The surprising strength of second-order reflection in urelement set theory, Luminy, October 2023

This will be a talk at the XVII International Luminy Workshop in Set Theory at the Centre International de Rencontres Mathématiques (CIRM) near Marseille, France, held 9-13 October 2023.

Abstract. I shall give a general introduction to urelement set theory and the role of the second-order reflection principle in second-order urelement set theory GBCU and KMU. With the abundant atom axiom, asserting that the class of urelements greatly exceeds the class of pure sets, the second-order reflection principle implies the existence of a supercompact cardinal in an interpreted model of ZFC. The proof uses a reflection characterization of supercompactness: a cardinal is supercompact if and only if for every second-order sentence $\psi$ true in some structure $\langle M,\ldots\rangle$ (of any size) in a language of size less than $\kappa$ is also true in a first-order elementary substructure $m\prec M$ of size less than $\kappa$ with $m\cap\kappa\in\kappa$. This is joint work with Bokai Yao.
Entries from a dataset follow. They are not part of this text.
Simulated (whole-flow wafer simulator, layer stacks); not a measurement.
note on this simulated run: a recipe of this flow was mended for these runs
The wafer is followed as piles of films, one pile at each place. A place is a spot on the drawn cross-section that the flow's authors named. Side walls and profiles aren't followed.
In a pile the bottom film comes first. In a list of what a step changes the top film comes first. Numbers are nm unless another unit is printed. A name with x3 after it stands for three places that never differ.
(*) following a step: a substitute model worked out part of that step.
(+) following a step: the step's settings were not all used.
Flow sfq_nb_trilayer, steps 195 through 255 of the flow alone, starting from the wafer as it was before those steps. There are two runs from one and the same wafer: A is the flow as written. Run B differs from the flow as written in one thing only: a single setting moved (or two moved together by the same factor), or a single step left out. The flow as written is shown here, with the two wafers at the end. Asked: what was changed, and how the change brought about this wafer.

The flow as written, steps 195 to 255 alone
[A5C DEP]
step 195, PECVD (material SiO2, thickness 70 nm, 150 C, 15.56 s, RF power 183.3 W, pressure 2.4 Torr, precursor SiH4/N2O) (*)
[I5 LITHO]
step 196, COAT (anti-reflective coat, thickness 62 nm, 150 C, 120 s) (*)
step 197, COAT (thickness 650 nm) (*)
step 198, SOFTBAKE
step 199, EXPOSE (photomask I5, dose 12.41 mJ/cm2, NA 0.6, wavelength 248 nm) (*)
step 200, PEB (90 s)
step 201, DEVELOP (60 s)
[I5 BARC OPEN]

Set theory with abundant urelements, STUK 10, Oxford, June 2023

This will be a talk for the Set Theory in the UK, STUK 10, held in Oxford 14 June 2023, organized by my students Clara List, Emma Palmer, and Wojciech Wołoszyn.

Abstract. I shall speak on the surprising strength of the second-order reflection principle in the context of set theory with abundant urelements. The theory GBcU with the abundant urelement axiom and second-order reflection is bi-interpretable with a strengthening of KM with a supercompact cardinal. This is joint work with Bokai Yao.